O’Shaughnessy’s coverage of Rick Steves’ speech to NORML in 2005 was slugged “Rick Steves for Secretary of State!”  On March 25, 2019, The New York Times Magazine ran an informative profile of Steves (marred by grotesque computer-generated graphics) in which reporter Sam Anderson wrote:

… Lately, Steves concedes, his political message has begun to take over his teaching. In “Travel as a Political Act,” the familiar elements of his guidebooks — walking tours, museum guides, hotel reviews — are replaced by rabble-rousing cultural critique. Steves expresses deep admiration for Scandinavian-style social democracy and calls out many of America’s faults: our addiction to cars and guns and mass incarceration; our deference to corporations; our long history of cultural imperialism (“one of the ugliest things one nation can do is write another nation’s textbooks”). Some moments in the book verge on un-American. “Sometimes, when I’m frustrated with the impact of American foreign policy on the developing world,” Steves writes, “I have this feeling that an impotent America is better for the world than an America whose power isn’t always used for good.”

Occasionally, despite his best efforts, Steves still ruffles feathers. Recent TV specials have covered Iran — “I believe if you’re going to bomb a place,” Steves has written, “you should know its people first” — and the rise of fascism in Europe. In a special about the Holy Land, Steves refers unapologetically to “Palestine” instead of “the West Bank” or “Palestinian territories”; some viewers were so outraged that they told Steves they were removing PBS from their wills. After one recent speech in the Deep South, event organizers refused to pay Steves — their conservative sponsors, he learned, considered his message a form of liberal propaganda.

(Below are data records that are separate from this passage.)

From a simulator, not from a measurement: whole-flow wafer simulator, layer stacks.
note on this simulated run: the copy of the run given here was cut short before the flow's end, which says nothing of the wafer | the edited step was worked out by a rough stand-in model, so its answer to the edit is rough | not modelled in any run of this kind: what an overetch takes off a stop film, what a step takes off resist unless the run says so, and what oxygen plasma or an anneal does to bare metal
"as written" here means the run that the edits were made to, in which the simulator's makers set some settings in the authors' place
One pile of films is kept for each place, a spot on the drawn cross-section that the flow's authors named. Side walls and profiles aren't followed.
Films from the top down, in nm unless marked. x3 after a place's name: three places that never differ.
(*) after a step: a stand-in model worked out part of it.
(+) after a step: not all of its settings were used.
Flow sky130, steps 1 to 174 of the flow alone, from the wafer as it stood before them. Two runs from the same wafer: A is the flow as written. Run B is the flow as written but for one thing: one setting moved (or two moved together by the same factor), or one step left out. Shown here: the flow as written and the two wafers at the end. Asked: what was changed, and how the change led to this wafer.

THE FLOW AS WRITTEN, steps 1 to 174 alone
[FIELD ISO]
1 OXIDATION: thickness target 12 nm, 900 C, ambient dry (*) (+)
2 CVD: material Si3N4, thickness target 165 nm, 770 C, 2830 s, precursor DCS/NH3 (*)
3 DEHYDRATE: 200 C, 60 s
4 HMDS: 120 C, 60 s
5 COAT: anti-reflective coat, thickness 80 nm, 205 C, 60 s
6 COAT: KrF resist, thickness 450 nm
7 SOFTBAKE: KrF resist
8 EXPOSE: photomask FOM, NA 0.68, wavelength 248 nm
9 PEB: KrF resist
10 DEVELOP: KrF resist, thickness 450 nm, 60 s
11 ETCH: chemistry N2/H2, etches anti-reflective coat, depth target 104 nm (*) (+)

In recent years, Steves has become a happy warrior for an unlikely cause: the legalization of marijuana. He first tried the drug in Afghanistan, in the 1970s, in the name of cultural immersion, and he was fascinated by its effect on his mind. Today, he is a board member of Norml, the National Organization for the Reform of Marijuana Laws, and a regular speaker at Hempfest. In his headquarters you will find a poster of the Mona Lisa holding a gargantuan spliff. In 2012, Steves campaigned hard for Washington State’s successful legalization initiative, and since then he has barnstormed other states (Oregon, Maine, Vermont and more) to make sure the civil liberties are properly passed around. On a shelf in his living room, right there among all the European knickknacks, Steves displays a sizable bong.

Sometimes fans urge Steves to run for office. When I asked him if he would ever get into politics, he had an answer ready: “I already am.”